The compilation of Nmag all from the tarballs with names nmag-0.2.0.tar.gz and similar provides (nearly) all the required libraries and tools, including Python, Petsc, Sundials, Metis and others.
An advantage of this installation method is that it is (more) independent from changing library versions: by not relying on the Python (and Petsc, etc) provided on the system, there is no danger that the interface of these libraries and tools is different from the interface that the nmag code expects.
The disadvantages include that Nmag brings it's own Python and it will thus not benefit from the Python library scipy if this is installed for the system Python. To be able to use it within an Nmag script, scipy would have to be installed for Nmag's Python. (This is possible, but inconvenient.)
This way of installing Nmag is the most robust way.
The compilation of Nmag from the small tarballs with names nmag-0.2.0.tar.gz and similar requires all the support libraries and tools, including Python, Petsc, Sundials, Metis and others to be present in the system already, including their header files etc (typically provided by corresponding -dev packages).
An advantage of this installation method is that it allows you to use the system Python to run Nmag. This might be handy if you want to use third-party Python libraries in your Nmag scripts. This method also needs less disk space.

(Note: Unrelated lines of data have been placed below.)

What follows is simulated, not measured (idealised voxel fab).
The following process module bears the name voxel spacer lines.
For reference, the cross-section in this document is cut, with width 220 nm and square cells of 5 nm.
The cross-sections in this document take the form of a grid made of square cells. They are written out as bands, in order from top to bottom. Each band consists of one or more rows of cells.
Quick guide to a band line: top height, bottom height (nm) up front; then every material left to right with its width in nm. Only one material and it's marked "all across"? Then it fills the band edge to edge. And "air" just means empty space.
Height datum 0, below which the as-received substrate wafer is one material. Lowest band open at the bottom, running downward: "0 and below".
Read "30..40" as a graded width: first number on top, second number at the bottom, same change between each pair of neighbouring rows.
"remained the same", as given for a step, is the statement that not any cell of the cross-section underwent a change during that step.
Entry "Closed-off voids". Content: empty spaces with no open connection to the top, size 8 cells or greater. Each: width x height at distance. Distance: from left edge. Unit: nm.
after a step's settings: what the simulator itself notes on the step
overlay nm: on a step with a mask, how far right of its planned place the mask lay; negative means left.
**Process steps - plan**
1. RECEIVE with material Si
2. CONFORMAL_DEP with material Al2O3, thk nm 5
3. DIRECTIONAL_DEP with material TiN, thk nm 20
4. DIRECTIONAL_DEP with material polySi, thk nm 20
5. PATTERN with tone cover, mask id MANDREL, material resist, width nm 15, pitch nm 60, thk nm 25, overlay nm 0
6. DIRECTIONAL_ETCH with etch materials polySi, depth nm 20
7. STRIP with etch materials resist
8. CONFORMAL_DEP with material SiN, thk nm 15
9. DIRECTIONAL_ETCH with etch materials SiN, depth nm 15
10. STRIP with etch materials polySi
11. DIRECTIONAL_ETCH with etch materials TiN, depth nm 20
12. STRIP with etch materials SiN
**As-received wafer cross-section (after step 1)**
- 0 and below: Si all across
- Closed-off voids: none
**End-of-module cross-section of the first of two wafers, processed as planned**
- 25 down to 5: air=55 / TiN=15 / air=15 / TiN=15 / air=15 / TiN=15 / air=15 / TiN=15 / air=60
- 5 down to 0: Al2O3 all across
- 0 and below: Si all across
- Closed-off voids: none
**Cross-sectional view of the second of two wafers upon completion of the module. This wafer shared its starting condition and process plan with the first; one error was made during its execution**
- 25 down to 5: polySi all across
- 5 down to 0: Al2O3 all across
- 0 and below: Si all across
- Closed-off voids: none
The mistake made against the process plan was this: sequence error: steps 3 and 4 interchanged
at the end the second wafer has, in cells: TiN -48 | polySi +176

The disadvantages include that the versions of the installed support libraries have to be compatible with Nmag's expectations.
A disk image for a virtual machine: this allows to run a virtual linux system in an application on (for example) a Windows computer. Nmag can be used inside the virtual linux system. The disk image that we provide for the virtual machine contains a compiled Nmag which is ready to use, together with some meshing and postprocessing tools.
The virtual machine approach is very convenient if you want to test Nmag but don't want to spend much time installing it, and/or if you only have a Windows machine available.